ACTIVE ENERGY RAY-CURABLE INK COMPOSITION, METHOD FOR PRODUCING SAME, AND METHOD FOR PRODUCING PRINTED MATTER IN WHICH SAME IS USED

Abstract

To provide an active energy ray-curable ink composition that increase the content of raw materials derived from biomass and contains a material having superior pigment dispersibility, such as a rosin-modified phenol resin. An active energy ray-curable ink composition containing a compound having one or more ethylenically unsaturated bonds, a specific resin, and a specific liquid ingredient is provided, wherein the specific resin is at least one selected from the group consisting of rosin-modified phenol resins, rosin-modified maleic acid resins, rosin-modified alkyd resins, gilsonite resins, and asphalt resins, and the specific liquid ingredient is fat and oil that is derived from animals or vegetables or a modified product thereof having no ethylenically unsaturated bonds and a solubility parameter value (hereinafter referred to as sp value) of 9.0 (cal/cm.sup.3).sup.1/2 to less than 11.0 (cal/cm.sup.3).sup.1/2 as measured by turbidimetric titration.

Claims

1. An active energy ray-curable ink composition comprising: a compound having one or more ethylenically unsaturated bonds; a specific resin; and a specific liquid ingredient, wherein the specific resin is at least one selected from the group consisting of rosin-modified phenol resins, rosin-modified maleic acid resins, rosin-modified alkyd resins, gilsonite resins, and asphalt resins, and the specific liquid ingredient is fat and oil that is derived from animals or vegetables or a modified product thereof having no ethylenically unsaturated bonds and a solubility parameter (sp) value of 9.0 (cal/cm.sup.3).sup.1/2 to less than 11.0 (cal/cm.sup.3).sup.1/2 as measured by turbidimetric titration.

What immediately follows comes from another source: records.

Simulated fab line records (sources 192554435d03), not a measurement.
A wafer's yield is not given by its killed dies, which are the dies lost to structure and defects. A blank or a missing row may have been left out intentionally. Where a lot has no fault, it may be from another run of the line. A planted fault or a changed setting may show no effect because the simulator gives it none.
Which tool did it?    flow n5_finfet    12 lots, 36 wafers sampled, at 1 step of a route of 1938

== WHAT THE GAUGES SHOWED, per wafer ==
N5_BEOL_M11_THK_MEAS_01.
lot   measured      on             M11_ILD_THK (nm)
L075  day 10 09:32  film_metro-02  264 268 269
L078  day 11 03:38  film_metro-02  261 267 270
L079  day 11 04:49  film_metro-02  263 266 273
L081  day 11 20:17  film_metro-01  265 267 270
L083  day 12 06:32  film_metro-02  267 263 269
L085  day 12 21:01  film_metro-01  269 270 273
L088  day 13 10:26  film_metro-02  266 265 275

2. The active energy ray-curable ink composition according to claim 1, wherein the specific liquid ingredient is at least one selected from the group consisting of fat and oil that is derived from animals or vegetables or a modified product thereof having an sp value of 9.0 (cal/cm.sup.3).sup.1/2 to 10.0 (cal/cm.sup.3).sup.1/2, and cashew nut shell oil and a modified product thereof.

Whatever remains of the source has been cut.